Is the question flawed? It seems to me, 3, 5 and 7 are the 3rd, 4th and 5th primes, which fits the x, y, z requirement.
So for an answer, pi seems wrong. 31, 47 and 59 are not consecutive primes (since they missed 37, 41, 43). And, they fail the other criteria where you take the first three digits 315, sum them to get 9 which are supposed to equal the sum of the prime factors in the second three digits, 759, which is 7 plus 5 = 12, so pi fails this test as well.
After going from 11 to 97 and looking for consecutive primes that pass the N split test, I found none. So is the question flawed, or can you clarify the "N is split in the middle into two separate numbers, the prime factors of the left part of N add up to its right part" requirement?
Ok, it's pi. It took some head scratching but I see it fills all criteria. The prime factors of 314 are 2 and 157 which add up to 159 which is the second half of N. Great puzzle thanks.

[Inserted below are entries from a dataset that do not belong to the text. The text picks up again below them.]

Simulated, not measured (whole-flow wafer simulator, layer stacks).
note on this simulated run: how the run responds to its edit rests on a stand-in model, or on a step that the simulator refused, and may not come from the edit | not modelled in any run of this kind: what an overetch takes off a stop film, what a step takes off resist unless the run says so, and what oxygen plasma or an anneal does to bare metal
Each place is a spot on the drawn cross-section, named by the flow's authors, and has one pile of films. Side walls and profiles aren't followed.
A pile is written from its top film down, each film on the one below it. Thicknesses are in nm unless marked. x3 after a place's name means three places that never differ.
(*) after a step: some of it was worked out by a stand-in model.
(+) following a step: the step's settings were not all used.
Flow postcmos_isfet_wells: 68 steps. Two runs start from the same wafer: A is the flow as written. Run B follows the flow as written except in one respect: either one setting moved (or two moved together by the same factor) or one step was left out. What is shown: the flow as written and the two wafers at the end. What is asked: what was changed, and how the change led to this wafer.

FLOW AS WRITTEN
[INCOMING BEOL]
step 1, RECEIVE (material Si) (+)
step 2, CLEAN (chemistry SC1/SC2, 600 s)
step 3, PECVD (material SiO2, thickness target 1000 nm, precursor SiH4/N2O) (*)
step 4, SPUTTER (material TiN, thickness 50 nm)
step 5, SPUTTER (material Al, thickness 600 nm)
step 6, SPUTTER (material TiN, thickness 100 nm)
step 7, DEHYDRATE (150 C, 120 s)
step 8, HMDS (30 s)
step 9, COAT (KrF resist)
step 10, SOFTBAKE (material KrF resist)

3 is the second prime, not the third.
Although 1 is only divisible by itself and "1", seemingly meeting the definition of a prime, it is by convention excluded from the set of primes.
I suppose this is because of all its additional special properties. If you were to count 1 as a prime factor in a greater number, how many occurrences of it would you give this factor? An infinite number would be possible.
3,5 and 7 are the 2nd, 3rd and 4th primes!